I'm wanting to get started on a new build for a while. The problem is that I'm not sure in what 8 core processor to invest between Intel's 7820x or Ryzen 1700x or even 1900x. My budget can go around those values.

Besides wanting to use at least one NVMe, the thing is that I want to stream, so I may want to invest in one or two video cards, besides that I'm not really sure if I'm going to buy another GTX 1080ti for SLI (because no game supports it, nor even the so called triple A companies).

Ryzen 7 sounds good and cheap for all those cores.

Intel's new 7820x should be better in overall tho, specially for gaming and has 28 PCIe lanes vs Ryzen 7 20 (it's a lie that ryzen has 24 lanes, because 4 are used for the chipset).

And TR 1900x also sounds nice because of all of those PCIe lanes. But is it even worth? It's still slower than 7820x for gaming.

I'm a newbie into streaming, but I would like to render some videos for youtube.

Help me out fam, please ;)

P.S. Sorry about my engrish!!

 
Solution
The number of PCIe Lanes doesn't matter for you. If you run 1 GPU it will use 16 PCIe lanes. Ryzen has an additional 4 for a NVME drive. Should you decide to run 2 GPUs a 28 lane CPU isn't going to help you, you're still only going to get 16 lanes to 1 and 8 lanes to 2. You'd need a 40 lane CPU to give you 32 GPU lanes to run both at x16, but honestly the cost/benefit of that is really really low.

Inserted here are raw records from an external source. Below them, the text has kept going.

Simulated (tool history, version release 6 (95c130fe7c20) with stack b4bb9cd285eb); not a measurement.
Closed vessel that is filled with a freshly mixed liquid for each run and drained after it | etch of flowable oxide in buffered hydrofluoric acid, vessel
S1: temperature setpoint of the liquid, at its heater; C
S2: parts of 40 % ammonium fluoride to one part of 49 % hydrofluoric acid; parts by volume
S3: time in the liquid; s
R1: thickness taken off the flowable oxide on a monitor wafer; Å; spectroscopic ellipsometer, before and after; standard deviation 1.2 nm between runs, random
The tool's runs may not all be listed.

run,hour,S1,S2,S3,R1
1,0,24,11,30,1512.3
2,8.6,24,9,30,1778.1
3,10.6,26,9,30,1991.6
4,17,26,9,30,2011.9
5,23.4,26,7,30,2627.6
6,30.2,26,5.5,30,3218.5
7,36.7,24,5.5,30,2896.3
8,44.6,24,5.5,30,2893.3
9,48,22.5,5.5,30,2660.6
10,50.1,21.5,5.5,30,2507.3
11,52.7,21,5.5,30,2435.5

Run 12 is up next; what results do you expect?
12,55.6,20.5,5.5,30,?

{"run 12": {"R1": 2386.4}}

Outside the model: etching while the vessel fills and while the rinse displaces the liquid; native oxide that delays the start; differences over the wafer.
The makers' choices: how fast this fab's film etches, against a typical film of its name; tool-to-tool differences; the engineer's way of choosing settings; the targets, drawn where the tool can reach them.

For either board you can run additional PCIe devices off the motherboard's PCH, so you can connect a video capture card for streaming.

There really is no reason to run a secondary video card, for your use case. If you did, either processor would work the same. x16 for one or x8/x8 for two.

Rogue Leader

It's a trap!
Moderator
The number of PCIe Lanes doesn't matter for you. If you run 1 GPU it will use 16 PCIe lanes. Ryzen has an additional 4 for a NVME drive. Should you decide to run 2 GPUs a 28 lane CPU isn't going to help you, you're still only going to get 16 lanes to 1 and 8 lanes to 2. You'd need a 40 lane CPU to give you 32 GPU lanes to run both at x16, but honestly the cost/benefit of that is really really low.

For either board you can run additional PCIe devices off the motherboard's PCH, so you can connect a video capture card for streaming.

There really is no reason to run a secondary video card, for your use case. If you did, either processor would work the same. x16 for one or x8/x8 for two.
 
Solution

OddSalt3G

Prominent
Apr 9, 2017
10
0
510


What do you mean when you say I can run extra PCIe devices off the motherboard PCH? USB connections? If that's the case there's always the latency issue.

 

Rogue Leader

It's a trap!
Moderator
The other PCIe slots on the board run off the motherboard's PCIe lanes. Only the GPU slots and M.2 slots run off the CPU's PCIe lanes.

Latency? Yeah maybe in a benchmark, but nothing that would cause you any issue in real life.

I'm not understanding your concern here. You'll be running one GPU, and you can run a capture card off one of the PCIe 2.0 slots with no issue.
 

OddSalt3G

Prominent
Apr 9, 2017
10
0
510


Ok, I think I'm understanding now, the chipset is capable to handle the capture card, so no need to worry. Thank you :)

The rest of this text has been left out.